Our Land, Our Clan, Our Freedom


In September of this year, my husband and I travelled to Scotland with our eldest son to deliver him safe and sound to Bible School. Before we got him settled into his dorm, we spent a few days exploring the Highlands of Scotland together. It was a bucket list trip, for sure. We made a list of all the places and things we wanted to see on our Epic Scotland Road Trip. I had a map, a GPS and box of Krispy Kremes donuts—we were ready for the adventure of a lifetime!

What we weren’t ready for was a profound knowing—a deep connection to the land under our feet and the people who bled and died here.

As a Metis person, residing in my traditional homeland, I feel a powerful connection to the land. I feel the heartbeat of my people here. I know their story in my head and in my heart. I hear their tears call to me from the rivers that flow through this land. I live with this awareness every day. It is heavy and threatens to overwhelm at times, but it also keeps me grounded and connected.

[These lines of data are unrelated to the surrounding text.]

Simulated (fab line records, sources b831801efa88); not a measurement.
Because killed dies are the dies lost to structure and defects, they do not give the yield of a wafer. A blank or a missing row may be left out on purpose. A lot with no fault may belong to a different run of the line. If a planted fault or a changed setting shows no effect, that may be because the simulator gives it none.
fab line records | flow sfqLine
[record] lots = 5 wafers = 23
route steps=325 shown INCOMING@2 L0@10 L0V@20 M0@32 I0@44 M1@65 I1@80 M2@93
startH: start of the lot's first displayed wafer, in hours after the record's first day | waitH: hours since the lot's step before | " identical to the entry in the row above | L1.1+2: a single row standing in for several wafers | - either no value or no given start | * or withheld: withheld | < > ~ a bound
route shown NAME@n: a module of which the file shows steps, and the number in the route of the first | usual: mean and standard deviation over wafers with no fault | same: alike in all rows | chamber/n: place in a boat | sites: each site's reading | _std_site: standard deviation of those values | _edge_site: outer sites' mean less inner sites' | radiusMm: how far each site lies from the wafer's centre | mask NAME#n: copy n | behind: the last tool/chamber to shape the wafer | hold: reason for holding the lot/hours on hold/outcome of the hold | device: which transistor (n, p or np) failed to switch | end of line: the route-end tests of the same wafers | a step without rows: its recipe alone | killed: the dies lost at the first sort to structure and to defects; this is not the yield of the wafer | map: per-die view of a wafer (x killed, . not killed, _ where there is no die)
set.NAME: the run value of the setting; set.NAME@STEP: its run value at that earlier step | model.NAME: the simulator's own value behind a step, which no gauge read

Outside of my homeland, I have only felt this powerful pull to the land in one other place. Batoche, in northern Saskatchewan, was to be the Promised Land of my Metis ancestors. Driven from the banks of the Red River by the ever-progressing force of Canadian surveyors, the Metis journeyed to Batoche to establish a safe haven, a community of their own. This dream was short-lived. Surveyors arrived in Batoche and following a brief resistance the Metis leader, Louis Riel, was executed and his people were assimilated into the Dominion of Canada, forever carrying the dream of freedom in their blood, though silenced.

I was never able to fully explain this connection to the land to my husband. He is second generation Canadian, hailing from some unknown place in Scotland. His tie has never been to these prairie lands. His heart has also been drawn to mountaintops and wild, untamed wilderness spaces. On our trip to Scotland, I thought it was a quirk of personality but I realized it may be the cry that resides in his blood that calls him to these high land places.

It took us mere hours on our Epic Scotland Road Trip to discover that the Forbes were no small or minor clan. Those Forbes were elbow deep in the intrigue and struggle that is Scotland’s history. Our stop at Forbes Castle revealed family connections that could be traced back to Robert the Bruce (think Braveheart era). The Forbes Clan has been tied to more than a dozen castles and fortresses across the highlands and their name is known on battlefields throughout the land. It was all very fascinating to us.

But fascination turned to sacred remembrance once we stepped on to the lands once owned by my husband’s ancestor, Duncan Forbes. This land was the site of one of the bloodiest battles in Scotland’s history. It marked the end of the fight for Scotland’s freedom and the beginning of brutality from the British occupiers. This land is better known as Culloden Moor and it was the place where the Highland way of life, the life of the Forbes Clan and their kin, was forever changed.

Without going into further history lessons, the Lords of Scotland who were left standing after this battle, including Duncan Forbes, decided to exchange their freedom for peace. They made agreements with the British that would save lives while killing the hope of Scottish independence. And we felt it. We felt the call of the blood that once fueled the fight for freedom, once violently poured out on this field, and now is part of the grass under our feet. The call was for freedom. The call is still for freedom.

My husband, son and I were profoundly affected by our days in the Highlands. We all felt connected to the history and the humanity of the Scottish people. The plight of the Highlanders reminded me of the struggles of the Indigenous people of my homeland. I felt tied to this land too, the land of my settler relations for they were Scottish, as well.

There is a place deep within each one of us that craves the freedom to be who God created us to be. If we pay attention to that craving, it will grow within us. It will make us restless and unsettled in the ordinary. It will make us courageous as it calls us towards action. This is the God-created hunger for freedom that I felt there on the moor, on the banks of the river and in my very soul. This cry for freedom is ever present within me. It is the dream that propels me and the promise that sustains me. It is the idea that there will be a time, a place, and a space within me and around me that will hold my freedom and yours, like the divine gift it is.

I cannot define this freedom as anything more than the intent of God’s heart for each of his creation. That is what I feel in my every heartbeat and it is the hope I carry within me. It is the truth that flows though my blood.